The Brong-Ahafo Regional Ghana Water Company Limited (GWCL), has attributed the water shortage in the Sunyani municipality and its communities to the activities of galamsey operations in the upstream of the Tano River, the main source of water production by the GWCL.
Mr. Charles Brobbey, Regional Chief Manager of GWCL, who disclosed this to the Ghanaian Times indicated that most of the tributaries down of the Tano River had been blocked by “galamseyers” resulting in the water shortfall into the Tano River.
According to Mr Brobbey, the dry season coupled with competing demand by people living around upstream of the Tano River have compounded the situation.
The Regional Chief Manager announced that the average water production levels by the GWCL, to the Sunyani township which stood at 1.6 million gallons per day had been cut to 800,000 gallons per day currently, in order to protect the river from drying and the total shutdown of the Abesim water works.
Mr. Brobbey said that the GWCL would require seven million gallons of water per day to meet the total demands of the people.
Touching on efforts being made to mitigate the impact of the water crisis in the Sunyani municipality the company was rationing water to the various communities while intensifying efforts at the reactivation of the company’s boreholes to meet water supply to the people.
He added that one borehole had been mechanised while additional six were being worked on to augment it.
Mr. Brobbey said a team had also been set up by the company to identify areas in the municipality to ensure regular supply of water to the people.

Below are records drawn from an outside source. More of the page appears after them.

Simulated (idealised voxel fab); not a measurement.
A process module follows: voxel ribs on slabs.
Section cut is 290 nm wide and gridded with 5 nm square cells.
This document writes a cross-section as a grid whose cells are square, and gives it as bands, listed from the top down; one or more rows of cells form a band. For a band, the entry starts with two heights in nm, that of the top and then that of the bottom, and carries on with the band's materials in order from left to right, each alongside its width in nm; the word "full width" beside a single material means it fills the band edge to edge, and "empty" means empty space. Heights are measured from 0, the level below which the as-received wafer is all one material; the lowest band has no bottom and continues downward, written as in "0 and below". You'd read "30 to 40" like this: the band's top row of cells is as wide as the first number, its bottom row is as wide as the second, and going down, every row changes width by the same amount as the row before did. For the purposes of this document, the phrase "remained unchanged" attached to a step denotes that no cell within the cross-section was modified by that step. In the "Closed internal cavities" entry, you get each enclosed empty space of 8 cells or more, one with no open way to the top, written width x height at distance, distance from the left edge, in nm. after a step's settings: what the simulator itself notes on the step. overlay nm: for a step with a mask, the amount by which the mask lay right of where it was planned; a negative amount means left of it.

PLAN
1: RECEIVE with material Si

He said the current dire situation could only improve if the rain sets in adding that contingency measures have been put in place should the worst happen.
A visit to some areas such as Abesim, Nkwabeng, and New Dormaa among others revealed that people were relying on other alternative sources such as wells and sachet water to meet their demands.
Institutions such as schools and health facilities in the municipality have all been badly affected by the water shortage.